Good luck! Another thing we did with our crab was we bought a little hamster ball for it to move around the house in. The kids loved watching it in the ball and it was so easy to keep track of, I really don't think you'd be unhappy with a crab!
Hamsters, Gerbils, Guinea Pigs are not a good choice for anyone who wants a lovable little creature. I had them when I was a teen and every single one bit me at one point or another. I am going to suggest a GREAT small lovable pet that I have had time and time again since I was 17 (40 this year) Fancy Rats. I have NEVER been bit, peed on, pooped on or scared of any of my pet rats. They are intelligent, clean, trainable and very sociable. My girls have loved every one of them that we have had (my girls are now 14 and 19) It may sound odd to you, if you have questions though, ask a reputable pet store or rat breeders, there are quite a few good ones on the web, look under rattery if you are interested.

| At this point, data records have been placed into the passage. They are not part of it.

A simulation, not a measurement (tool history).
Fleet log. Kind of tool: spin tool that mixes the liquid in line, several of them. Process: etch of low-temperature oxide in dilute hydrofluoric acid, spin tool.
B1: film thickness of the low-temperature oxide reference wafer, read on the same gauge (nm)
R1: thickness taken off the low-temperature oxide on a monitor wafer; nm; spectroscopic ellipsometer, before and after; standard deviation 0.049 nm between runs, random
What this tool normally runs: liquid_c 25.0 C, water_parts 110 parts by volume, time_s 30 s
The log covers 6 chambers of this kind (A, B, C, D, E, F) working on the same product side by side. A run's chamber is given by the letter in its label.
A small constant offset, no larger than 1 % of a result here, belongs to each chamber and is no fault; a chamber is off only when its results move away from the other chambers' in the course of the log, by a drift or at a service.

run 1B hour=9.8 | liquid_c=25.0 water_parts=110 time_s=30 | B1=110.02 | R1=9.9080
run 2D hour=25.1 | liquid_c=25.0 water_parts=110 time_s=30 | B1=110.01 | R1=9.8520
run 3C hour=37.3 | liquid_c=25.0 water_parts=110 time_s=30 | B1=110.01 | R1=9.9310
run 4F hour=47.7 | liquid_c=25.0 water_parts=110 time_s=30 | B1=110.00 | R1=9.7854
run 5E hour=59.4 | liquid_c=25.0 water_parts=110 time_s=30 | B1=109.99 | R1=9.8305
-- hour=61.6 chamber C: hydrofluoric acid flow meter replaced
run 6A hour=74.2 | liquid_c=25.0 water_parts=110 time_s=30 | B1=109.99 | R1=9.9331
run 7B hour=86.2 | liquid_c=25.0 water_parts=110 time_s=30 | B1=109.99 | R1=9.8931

I would not recomend a gerbil or hamster. We got our first hamsters last summer. One lasted about 4 days and my just turned 5 (they were birthday presents) loved one to death. We still have the other one, but he would really rather be left alone. He dosen't mind being petted, some. But my daughter has be bit several times. Never really hard, but like a good paper cut. Cheese Nip does not like her messing with him. And he's gotten out of the the cage 2 times. Once he was out for almost 2 days (we thought the dog ate him). I had a gerbil when I was little and it was the same thing. But he bit really hard. But hamsters and gerbils are not social critters (I learned that from this site - after we bought them). Good luck!
We had 3 guinea pigs for a while. The are great because they are large Yet lap size for a 4 year old, but there cage must be cleaned at least 2 times a week ( the cage must be large for them to run around). We ended up buying a 2nd pig b/c our 1st got lonley & would not be sociable or eat. They also need vitamin C daily, b/c they are the only pet that I know of that doesn't make it's own vitamin C.
A good friend of mine has rats. They are very smart, trainable & fun. I never thought I would let a rat climb on me, but I really like them. She says that you just dump out the cage, refill it & that's it.
Make sure you find a good breeder for what ever animal you get.
Being that I am a cat person, I would still suggest a cat. Most anything you get (except fish) will bite or scratch at one time or another (even on accident) in it's life & you will still be the one responsible for the cage (or box) cleaning & making sure that it does get fed.
I agree completely with your first response from Jennifer. Gerbils are pretty easy. I don't really have any experience with guinea pigs but I know hamsters bite. Parakeets can be very temperamental too. If you go that route, don't buy at a pet store. Get a hand fed baby from a breeder and make sure to handle it daily. Fish are pretty easy, esp a beta but if you did a whole tank, depending on the size, cleaning can get to be a hassle. Careful with turtles. They get big! Especially the aquatic kinds. A box turtle would be a much better option that a water turtle that will get as big as a dinner plate and require a HUGE tank. Good luck with whatever you decide!
Seems like there's been a lot of information out there lately about the problems pets like gerbils and such for young kids. Could you content her with fish? How about a bird? I have had VERY loving parakeets and they're minimal as far as work (food and water, change papers, hopefully play with them some to socialize them). No matter what at 4 it is not her pet, remember that when you buy, that you are buying you a pet to share with your 4 year old. I hope you find something great, it's hard wanting your kids to be used to pets and they love animals, but they're not ready that young to really take care.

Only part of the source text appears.